CMS Research Seminar on Surrogate Warfare

Warfare by delegation through networks of surrogates has become an integral part for how the state is dealing with the challenges of the 21st century – both on the conventional battlefield as well as in the information environment. Based on their book Surrogate Warfare: The Transformation of War in the 21st Century (Georgetown University Press, 2019), Andreas Krieg and Jean-Marc Rickli will discuss how in the context of a globalized, privatized, securitized and mediatized geo-strategic environment, states develop new means of statecraft by delegation to achieve their strategic ends.

When: Monday 23 May at 13:30-15:00. 

Where: CSS, Øster Farimagsgade 5, 1353 København K, Room 2.1.12 (building 2, first floor). The event will be livestreamed on CMS' Facebook page. 
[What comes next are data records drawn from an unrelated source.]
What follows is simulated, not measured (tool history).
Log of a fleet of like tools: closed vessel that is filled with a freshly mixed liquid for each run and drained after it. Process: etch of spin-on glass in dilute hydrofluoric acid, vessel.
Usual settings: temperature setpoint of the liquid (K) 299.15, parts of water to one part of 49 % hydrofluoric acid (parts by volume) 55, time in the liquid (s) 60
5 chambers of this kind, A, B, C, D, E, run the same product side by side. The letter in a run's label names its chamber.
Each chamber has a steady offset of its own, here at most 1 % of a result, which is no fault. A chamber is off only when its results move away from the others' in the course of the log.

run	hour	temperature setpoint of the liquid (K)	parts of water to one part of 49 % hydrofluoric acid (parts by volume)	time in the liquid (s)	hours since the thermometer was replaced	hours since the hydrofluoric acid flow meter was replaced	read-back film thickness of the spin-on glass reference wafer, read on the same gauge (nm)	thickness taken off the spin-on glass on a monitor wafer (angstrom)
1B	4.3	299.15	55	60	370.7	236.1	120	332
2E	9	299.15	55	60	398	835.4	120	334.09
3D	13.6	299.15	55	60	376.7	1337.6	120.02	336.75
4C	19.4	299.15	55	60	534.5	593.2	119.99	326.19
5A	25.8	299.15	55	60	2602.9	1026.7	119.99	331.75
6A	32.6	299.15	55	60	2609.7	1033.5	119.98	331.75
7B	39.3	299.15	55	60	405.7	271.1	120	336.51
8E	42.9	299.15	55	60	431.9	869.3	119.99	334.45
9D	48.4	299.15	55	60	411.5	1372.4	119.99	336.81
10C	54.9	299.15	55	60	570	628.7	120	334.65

Register here for the physical event no later than 19 May.

Andreas Krieg is an associate professor at the School of Security Studies at King’s College London, Royal College of Defence Studies, and fellow at the Institute of Middle Eastern Studies. Krieg’s research focuses on a variety of different subjects relating to the academic discipline of security studies in the geographic context of the MENA region. In particular, he looks at violent non-state actors in the MENA region and their competition with state authority to provide communal resilience. Krieg’s recent publications include, Subversion – The Weaponization of Narratives (Georgetown University Press, 2022); Divided Gulf: The Anatomy of a Crisis (Palgrave Macmillan, 2019);

Jean-Marc Rickli is the head of global and emerging risks at the Geneva Centre for Security Policy (GCSP) in Geneva, Switzerland. He is also the co-chair of the NATO Partnership for Peace Consortium (PfPC) on Emerging Security Challenges Working Group and a senior advisor for the Artificial Intelligence Initiative at the Future Society. He represents the GCSP in the United Nations in the framework of the Governmental Group of Experts on Lethal Autonomous Weapons Systems (LAWS). In 2020, he was nominated as one of the 100 most influential French-speaking Swiss by the Swiss newspaper Le Temps. Rickli received his PhD in International Relations from Oxford University.

The seminar will be moderated by CMS Researcher Cornelia Baciu.